Home page > Slime mould

Slime mould is a very simple character model, only 164 surface patches - constructed, animated, and rendered using Hash Inc. Animation:Master way back in 1997. If you ever migrate to a new 3D software package, as I did here, start with something really simple before frustration strikes (3D software in general is especially renown for nasty learning curves). This initial attempt at character animation with Animation:Master took a couple of days, off and on, to complete and was my first shot at using Animation:Master to generate a character focused animation.

Within the body, antenna and eyes, bones are used to control all movement. A simple lighting rig is used for illumination; one warm colour 100% intensity point source light casting shadows above and to the right of the camera; a second cool colour 50% unidirectional light behind and to the left of the slime mould (simulating bounced light from the back wall).

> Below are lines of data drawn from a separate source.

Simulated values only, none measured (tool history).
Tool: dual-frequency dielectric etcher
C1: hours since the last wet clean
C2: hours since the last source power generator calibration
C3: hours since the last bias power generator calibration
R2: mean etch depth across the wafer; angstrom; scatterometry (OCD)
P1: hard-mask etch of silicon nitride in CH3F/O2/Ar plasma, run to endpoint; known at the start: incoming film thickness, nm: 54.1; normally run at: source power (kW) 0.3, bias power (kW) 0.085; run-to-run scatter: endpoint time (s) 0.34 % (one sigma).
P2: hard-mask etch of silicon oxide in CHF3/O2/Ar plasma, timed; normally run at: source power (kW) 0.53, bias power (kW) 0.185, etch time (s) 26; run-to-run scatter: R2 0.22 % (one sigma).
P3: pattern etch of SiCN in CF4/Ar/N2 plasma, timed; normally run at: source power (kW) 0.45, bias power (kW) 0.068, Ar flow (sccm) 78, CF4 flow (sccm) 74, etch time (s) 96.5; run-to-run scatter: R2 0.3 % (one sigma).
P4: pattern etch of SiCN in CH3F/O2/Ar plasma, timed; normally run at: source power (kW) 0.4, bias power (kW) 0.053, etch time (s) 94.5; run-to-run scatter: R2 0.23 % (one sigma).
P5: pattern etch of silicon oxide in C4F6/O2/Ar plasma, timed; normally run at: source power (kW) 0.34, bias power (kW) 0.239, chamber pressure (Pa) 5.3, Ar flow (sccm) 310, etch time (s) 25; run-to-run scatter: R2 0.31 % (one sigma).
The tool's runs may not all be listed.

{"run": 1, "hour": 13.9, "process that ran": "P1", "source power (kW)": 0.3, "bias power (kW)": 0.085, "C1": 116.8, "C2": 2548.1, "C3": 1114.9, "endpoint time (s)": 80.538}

Frame From Clip Frame From Clip Frame From Clip Frame From Clip Frame From Clip Frame From Clip Frame From Clip Frame From Clip

The 8 stills shown above, are from the 100 frame test animation that shows the predictable events for any small slimy cartoon character found in a test animation. Slime mould makes several squirm movements into center shot, glancing about with twitching antenna. Startled, he suddenly looks up, gives one twitching pupil look into camera - and gets splattered by a large wooden mallet from above. Antenna wave about flat and limp. Bones within Slime Mould were adjusted about every 5 or 10 frames to create the squirm motion, eye and antenna movement. Then at about frame 75 a muscle level change to the slime's shape is used to create a splattered slime. Back then, the 100 frame 320x240 animation took about 40min to render on a PII 266.